The “go extinct” condition is a bit fuzzy. It seems like it would be better to express what you want to change your mind about as something more like (forget the term for this). P(go extinct| AGI)/P(go extinct).
I know you’ve written the question in terms of go extinct because of AGI but I worry this leads to relatively trivial/uninformative about AI ways to shift that value upward.
For instance, consider a line of argument:
AGI is quite likely (probably by your own lights) to be developed by 2070.
If AGI is developed either it will suffer from serious alignment problems (so reason to think we go extinct) or it will seem to be reliable and extremely capable so will quickly be placed into key roles controlling things like nukes, military responses etc...

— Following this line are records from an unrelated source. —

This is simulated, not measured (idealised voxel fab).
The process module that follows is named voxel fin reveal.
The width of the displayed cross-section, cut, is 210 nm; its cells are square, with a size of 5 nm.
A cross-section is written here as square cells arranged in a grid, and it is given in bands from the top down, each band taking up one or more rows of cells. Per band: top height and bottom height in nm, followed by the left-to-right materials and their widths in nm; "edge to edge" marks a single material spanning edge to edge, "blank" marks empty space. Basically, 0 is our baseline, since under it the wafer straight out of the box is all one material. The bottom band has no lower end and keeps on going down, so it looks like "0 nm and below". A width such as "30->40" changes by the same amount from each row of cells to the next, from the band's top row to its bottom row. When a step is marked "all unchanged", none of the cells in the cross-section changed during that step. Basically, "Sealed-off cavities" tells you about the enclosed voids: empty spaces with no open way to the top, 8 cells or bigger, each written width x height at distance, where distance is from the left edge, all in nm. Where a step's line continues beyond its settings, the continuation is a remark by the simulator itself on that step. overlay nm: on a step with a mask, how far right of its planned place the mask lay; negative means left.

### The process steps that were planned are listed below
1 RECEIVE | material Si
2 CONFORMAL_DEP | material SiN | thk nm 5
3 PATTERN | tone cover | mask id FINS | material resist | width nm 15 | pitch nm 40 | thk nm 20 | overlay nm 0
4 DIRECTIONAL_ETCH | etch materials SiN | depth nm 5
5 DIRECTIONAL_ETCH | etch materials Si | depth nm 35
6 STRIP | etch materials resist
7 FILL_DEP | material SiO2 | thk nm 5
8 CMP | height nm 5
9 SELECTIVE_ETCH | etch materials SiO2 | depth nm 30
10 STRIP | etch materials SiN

The world is a dangerous place and there is a good possibility that there is a substantial nuclear exchange between countries before 2070 which would substantially curtail our future potential (eg by causing a civ collapse which, due to our use of all much of the easily available fossil fuels/minerals etc we can’t recover from).
By 2 that exchange will, with high probability, have AGI serving as a key element in the causal pathway that leads to the exchange. Even tho the exchange may we’ll have happened w/o AGI it will be the case that the ppl who press the button relied on critical Intel collected by AGI or AGI was placed directly in charge of some of the weapons systems involved in one of the escalating incidents etc...
I think it might be wise to either
a) Shift to a condition in terms of the ratio between chance of extinction and chance of extinction conditional on AGI so the focus is on the effect of AGI on likelihood of extinction.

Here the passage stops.